November 18, 2003

Do they HAVE to wake up?

This is an excellent op-ed from the Jerusalem Post. Misdirected sympathies, as well as a latent fear of Muslim advances on the Continent, are leading the European Left to appease the worst elements of the Muslim world at Israel's expense, so the JP says. But aren't their sympathies rather not just misdirected, but disingenuous? Do they really HAVE to wake up? Would there be any sympathies for Muslims if there were no Jews? Is the latent fear really that strong? Doesn't their appeasement of the Muslim world deserves to be called by its name: anti-Semitism?
Nov. 18, 2003
Another anti-Semite

Criticism of Israel, it is often said, should not be equated with anti-Semitism. True enough. But it's also true that anti-Zionism has long provided anti-Semites with political cover. Every now and then, however, the cover slips.

We saw this last year, when Irish poet Tom Paulin versified against the "Zionist SS." We saw it when Gretta Duisenberg, the wife of the president of the European Central Bank, quipped that she would seek six million signatures for her pro-Palestinian petition. We saw it when Portuguese novelist and Nobel laureate Jose Saramango, on a "solidarity" visit with Yasser Arafat, equated Ramallah with Auschwitz.
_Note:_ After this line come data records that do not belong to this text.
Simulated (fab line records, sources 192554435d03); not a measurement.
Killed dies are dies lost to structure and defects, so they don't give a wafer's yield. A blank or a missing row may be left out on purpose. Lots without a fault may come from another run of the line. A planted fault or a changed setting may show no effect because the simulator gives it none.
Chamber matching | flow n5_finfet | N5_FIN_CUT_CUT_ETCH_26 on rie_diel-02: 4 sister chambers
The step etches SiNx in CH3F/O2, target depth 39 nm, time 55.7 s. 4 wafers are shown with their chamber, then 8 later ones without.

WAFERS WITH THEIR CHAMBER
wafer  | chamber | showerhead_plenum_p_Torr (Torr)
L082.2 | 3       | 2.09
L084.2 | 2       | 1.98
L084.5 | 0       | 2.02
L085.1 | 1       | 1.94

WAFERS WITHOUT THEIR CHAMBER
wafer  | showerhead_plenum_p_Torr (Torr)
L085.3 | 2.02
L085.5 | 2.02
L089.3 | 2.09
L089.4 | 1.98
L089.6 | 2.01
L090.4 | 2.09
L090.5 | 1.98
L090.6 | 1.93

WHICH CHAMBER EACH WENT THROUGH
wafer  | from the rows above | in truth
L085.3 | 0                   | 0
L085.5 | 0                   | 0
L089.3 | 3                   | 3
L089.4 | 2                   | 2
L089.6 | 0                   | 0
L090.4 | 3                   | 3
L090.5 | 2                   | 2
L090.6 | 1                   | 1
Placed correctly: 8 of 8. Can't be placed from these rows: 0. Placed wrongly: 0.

Now, Greek composer Mikis Theodorakis has said that the Jews are the root of all evil. Coming on the heels of Malaysian leader Mohamad Mahatir's remarks about the Jews seeking to rule the world, and of German lawmaker Martin Hohmann's accusation that Jews were behind Bolshevism's atrocities, there is a natural tendency to lump all these forms of bigotry together, and link them to Israel's behavior.

Reality is different.

As Mossad experts have recently said in closed forums, the Jewish people is facing today three kinds of anti-Semitism: classic, liberal, and Muslim.

For its part, the Mossad warns that the Muslim sort -- which is also the newest -- is also the most dangerous. Judging by the deadly attacks waged last year in Djerba, and last May in Casablanca, and last week in Istanbul -- that is clearly right, at least in the immediate term.

Conversely, the kind of pronouncement made by Hohmann represents time-honored anti-Semitic instincts, which lead people to first detect persons of Jewish background and then assume they all operate in clandestine coordination.

Those, too, while their social potency cannot be exaggerated, can at least be dismissed intellectually as little more than poor jokes.

Yet statements made by celebrities on the scale of Theodorakis matter, because they come from people who pretend to care about the world, and who are widely respected in opinion-making circles.

Moreover, as a man who sat in jail for facing up to the military junta that once ruled his country, Theodorakis carries "moral weight," or what passes for that in an increasingly immoral world.

Fortunately, Theodorakis's statements were followed by a clear and official Greek statement of disassociation. Unfortunately, the composer's pronouncements are no slip of the tongue, nor the mere case of one individual. Rather, they are evidence of a much broader disaster -- the moral disaster of the European Left.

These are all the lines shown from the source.